------------------------------------------------------------------------------------------------------
------------------------------------------------------------------------------------------------------
Note that all csvs are gzipped.
Associations_computed.csv
Used for Sect. "3.1.1 Comparing entropy/length distributions across LMs and corpora,"
This dataset contains the following columns/variables:
- corpus1 and corpus2
- type1 and type2
- var1 and var2
- LM1 and LM2
- rho_none and N_none
- rho_phylo and N_phylo
- rho_geo and N_geo
- rho_both and N_both
Each row calculates the pairwise correlations (N_xxx indicates the number of cases) for the combinations of corpus1 and corpus2
as well as LM1 and LM2, including both unfiltered (rho_none) and filtered (rho_phylo, rho_geo, and rho_both) correlations.
Below, we describe the details for the first group of variables (compressor1, var1, etc.),
which apply analogously to the second group (compressor2, var2, etc.).
- type1: symbol level (word_level, char_level, bpe_level)
- var1: h_trained, length, K_ext
- LM1 can take the following values:
- One of the seven LMs (PPM2, PPM6, PAQ, LSTM, TRFsmall, TRFmed, TRFbig)
- best (i.e., the "best" h_trained or K_ext per document)
- PPMtrunc (only relevant for section A.3.1 Testing for a potential systematic length bias)
- LENGTH
- UNIGRAM (H_cr for the Crubadan Info)
Please note the following rules:
- If LM1 = 'LENGTH', then var1 must be 'length'.
- If LM1 = 'best', compressor2 will either be 'best' or var2 will be 'length' and vice versa.
- If type1 = 'bpe_level', then LM1 can't be 'LENGTH' and var1 can't be 'length'.
- If LM1 = 'PPMtrunc', then type1 can't be 'bpe_level'
- If LM1 = 'UNIGRAM', then type1 can only be 'word_level' and var1 can only be 'h_trained'.
- If var1 = 'K_ext', then var2 also has to be 'K_ext'.
For var1 = 'length' or 'h_trained', calculations are performed across symbols, corpora, and all LMs, expect 'best' and 'PPMtrunc'.
------------------------------------------------------------------------------------------------------
------------------------------------------------------------------------------------------------------
Full_multilevel_effects_model_results.csv
Used for Sect. "3.1.2 Multi-model multilevel inference"

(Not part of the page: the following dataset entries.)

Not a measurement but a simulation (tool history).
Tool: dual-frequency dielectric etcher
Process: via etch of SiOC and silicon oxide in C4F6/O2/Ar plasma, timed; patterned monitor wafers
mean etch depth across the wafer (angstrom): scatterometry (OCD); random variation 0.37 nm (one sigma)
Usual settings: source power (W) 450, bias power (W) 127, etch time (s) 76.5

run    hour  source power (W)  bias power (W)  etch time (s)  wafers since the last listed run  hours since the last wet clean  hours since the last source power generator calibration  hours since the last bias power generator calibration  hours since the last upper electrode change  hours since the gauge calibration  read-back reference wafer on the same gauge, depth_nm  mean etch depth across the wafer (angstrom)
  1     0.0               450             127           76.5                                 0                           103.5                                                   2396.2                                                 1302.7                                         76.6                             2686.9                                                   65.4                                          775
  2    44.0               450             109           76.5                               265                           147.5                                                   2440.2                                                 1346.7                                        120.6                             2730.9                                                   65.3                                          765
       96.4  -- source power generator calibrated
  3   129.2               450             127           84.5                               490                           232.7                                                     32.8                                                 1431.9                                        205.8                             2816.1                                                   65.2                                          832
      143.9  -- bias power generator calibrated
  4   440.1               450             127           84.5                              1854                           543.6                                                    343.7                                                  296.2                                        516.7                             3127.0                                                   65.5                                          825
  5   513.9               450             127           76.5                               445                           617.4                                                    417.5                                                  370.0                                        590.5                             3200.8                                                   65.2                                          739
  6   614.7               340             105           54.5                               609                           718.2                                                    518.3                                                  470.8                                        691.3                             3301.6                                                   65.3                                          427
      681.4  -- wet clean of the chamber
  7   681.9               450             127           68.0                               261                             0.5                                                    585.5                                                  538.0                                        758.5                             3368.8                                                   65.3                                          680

Contains estimates for all 3,520,000 MLEM models, which form the basis for the FMA analyses, Sect.
- ID = unique model identifier
- N = Number of cases
- LL = Log-likelihood (maximised)
- k_r = Number of random effects
- k_f = Number of fixed effects
- type: word_level, char_level, bpe_level
_ outcome: h, K, or L: h_trained, K_ext or length
- LM: one of the seven LMs, or 'best'; importantly, the outcome 'L' (length) only exists for 'best', since text length does not depend on the LM.
- out_type: standardized (outcome standardized per corpus, results in the paper are based on this) vs. log_transformed (outcome log-transformed)
- converged (0/1): Whether the model converged with the 20 gradient-based iterations (1) or not (0).
- feffects: considered fixed effects for the respective model
- reffects: considered random effects/intercepts
- rslopes: considered random slopes (only if the corresponding considered random effect is also considered for the respective model).
For each fixed effect, there are 2 designated columns: beta_*feffect* and se_*feffect* (e.g., beta_log_pop and se_log_pop) that list the relevant estimates for the fixed effect in question.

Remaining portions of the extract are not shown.